HSBC chief denies Beijing is behind Ping An push to split bank


HSBC chief executive Noel Quinn has denied that Ping An’s campaign to break up the bank is directed from Beijing and said the Chinese insurer’s demands are not backed by other large shareholders or its customers.

Ping An, the lender’s largest investor with almost a tenth of the stock, has called for HSBC to spin off its Asian business, citing years of poor performance, persistently high costs and a falling share price. It has also argued the bank can no longer effectively operate straddling east and west in an era of tense US-China geopolitics.

Given HSBC’s dominant position in Hong Kong, where it was founded in 1865, there has been persistent speculation that Ping An’s drive to break up the bank is being pushed by the government in Beijing, which is trying to increase its control over the city’s financial system.

However, Quinn denied that suggestion in an interview at the FT’s Global Banking Summit on Thursday morning. “I do not believe it is politically motivated based on all the dialogue we’ve had with various stakeholders. Quite the contrary,” he said.

“We’re viewed in Asia, in Hong Kong, in China as an important international bank. We’re an international bank that has been there for 157 years, helping Hong Kong develop as an economy, helping China develop. Based on the conversations we’ve had, that is a position that is still valued and people want us to take.”

He added that Ping An’s activist campaign, which started in April, had failed to win traction with the bank’s other large international investors and customers. HSBC itself has pushed back against the demands, hiring Goldman Sachs and Robey Warshaw to rebut the economics of the plan, claiming it would be too expensive and put at risk its dollar clearing licence, vital to its core global trade financing operations.

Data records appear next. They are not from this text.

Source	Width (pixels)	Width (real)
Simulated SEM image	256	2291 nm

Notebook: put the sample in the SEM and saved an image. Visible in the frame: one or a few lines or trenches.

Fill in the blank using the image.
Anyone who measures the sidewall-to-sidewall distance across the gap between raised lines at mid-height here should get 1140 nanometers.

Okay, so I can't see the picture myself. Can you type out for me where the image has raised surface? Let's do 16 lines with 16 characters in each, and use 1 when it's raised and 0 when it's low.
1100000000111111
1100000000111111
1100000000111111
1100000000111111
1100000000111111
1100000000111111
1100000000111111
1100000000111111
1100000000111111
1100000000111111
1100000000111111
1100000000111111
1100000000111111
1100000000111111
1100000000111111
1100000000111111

“The conversations I’ve had with other institutional investors are that they also do not believe there is an economic case for splitting the bank,” Quinn said. 

“They also believe there will be value destruction of a material level, not value creation. The case for change is not a universally backed case for change and I do not believe it is a politically based case for change,” he added. “Our customers . . . do not think it is the right thing either.”

Pressure from Ping An has had an impact on the bank’s strategy and Quinn conceded that he had given “very serious consideration” to its ideas and agreed with some of the insurer’s criticisms on high costs and poor returns. 

HSBC has moved more aggressively to cut costs and sell peripheral units, most recently the $10bn sale of its Canadian operations, following the earlier disposals of lossmaking retail networks in the US and France.

The bank has also identified $1.7bn of extra cuts, which help keep costs down as inflation rises, which can be implemented next year, Quinn said. Its overall target of costs rising 2 per cent in 2023 remained in place, he added.

In the interview, Quinn said that the disastrous mini-Budget that froze the gilts market and caused the pound to plunge had been a “very difficult period of time” that had damaged the UK’s economic credibility. However, the policies of new Prime Minister Rishi Sunak had gone some way to reassuring international markets.

“The confidence has come back into the appropriate balance between fiscal and monetary policy,” Quinn said. “The UK is still very investable, in my opinion.”

Earlier in the week at the same FT conference, Lloyds Bank chief Charlie Nunn said: “There is nervousness at the moment about the UK . . . around the lack of stability that we’ve had.”

Quinn also discussed his future as chief executive of the group, which he has led for three years, following recent changes to its senior leadership. He said he intended to stay in the role for “many more years” and that recent executive moves were part of his plans to make sure there were “three or four” potential internal successors for his board.

In October, HSBC announced it was replacing Ewen Stevenson as chief financial officer at the end of the year. Georges Elhedery, co-head of global banking and markets, is to take over the position, setting him up to potentially succeed Quinn as chief.

Quinn declined to name any of the other three candidates he is grooming.